Testing selects for people who actually want to do those jobs.
There is something to be said for the old cynical saying that actually wanting to have power is the No. 1 reason to be not trusted with it, and ideal rulers should be very, very reluctant to rule. Of course I want to be treated by a doctor who really wants to be a doctor and did not just inherit the job, but I am not really sure I really want to be ruled by someone who just loves to rule people. Not that I take modern monarchism seriously—I tend to mainly toy with the idea of sortitionism i.e. selecting rulers by random lot, because having people who are at least not worse than the average would be an improvement.
Asimov wrote a tale about a society where every national election was decided by the single vote of one randomly selected citizen. I’d flee such a country were it to exist.

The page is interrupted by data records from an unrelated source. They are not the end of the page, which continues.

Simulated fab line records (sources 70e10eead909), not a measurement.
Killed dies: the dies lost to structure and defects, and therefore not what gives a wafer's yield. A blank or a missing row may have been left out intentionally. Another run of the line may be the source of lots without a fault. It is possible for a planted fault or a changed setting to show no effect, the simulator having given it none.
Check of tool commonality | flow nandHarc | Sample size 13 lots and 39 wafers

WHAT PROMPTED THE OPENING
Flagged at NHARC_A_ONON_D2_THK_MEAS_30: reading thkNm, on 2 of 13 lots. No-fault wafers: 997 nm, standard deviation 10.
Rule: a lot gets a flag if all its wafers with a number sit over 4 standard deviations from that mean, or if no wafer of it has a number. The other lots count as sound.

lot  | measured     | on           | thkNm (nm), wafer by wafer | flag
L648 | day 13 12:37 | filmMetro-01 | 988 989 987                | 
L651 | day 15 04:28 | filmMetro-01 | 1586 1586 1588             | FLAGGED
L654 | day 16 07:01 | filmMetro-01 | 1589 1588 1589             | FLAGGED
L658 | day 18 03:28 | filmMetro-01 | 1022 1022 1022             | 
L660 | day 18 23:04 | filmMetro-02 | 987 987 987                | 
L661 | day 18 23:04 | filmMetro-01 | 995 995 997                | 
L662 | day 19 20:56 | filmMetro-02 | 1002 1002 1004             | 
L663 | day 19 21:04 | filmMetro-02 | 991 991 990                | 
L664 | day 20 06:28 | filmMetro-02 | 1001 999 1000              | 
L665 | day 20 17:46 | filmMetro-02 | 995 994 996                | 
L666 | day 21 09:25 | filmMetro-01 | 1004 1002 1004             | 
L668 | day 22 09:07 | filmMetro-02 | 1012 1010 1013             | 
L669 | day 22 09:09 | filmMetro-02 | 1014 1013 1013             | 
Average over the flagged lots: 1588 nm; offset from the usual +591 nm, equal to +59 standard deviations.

There is something to be said for the old cynical saying that actually wanting to have power is the No. 1 reason to be not trusted with it, and ideal rulers should be very, very reluctant to rule. Of course I want to be treated by a doctor who really wants to be a doctor and did not just inherit the job, but I am not really sure I really want to be ruled by someone who just loves to rule people. Not that I take modern monarchism seriously—I tend to mainly toy with the idea of sortitionism i.e. selecting rulers by random lot, because having people who are at least not worse than the average would be an improvement.
Asimov wrote a tale about a society where every national election was decided by the single vote of one randomly selected citizen. I’d flee such a country were it to exist.
I fear you may overestimate “the average”.
(I also like the idea of sortition, but I would use it as a way of selecting some of the members of an otherwise somewhat-meritocratic body.)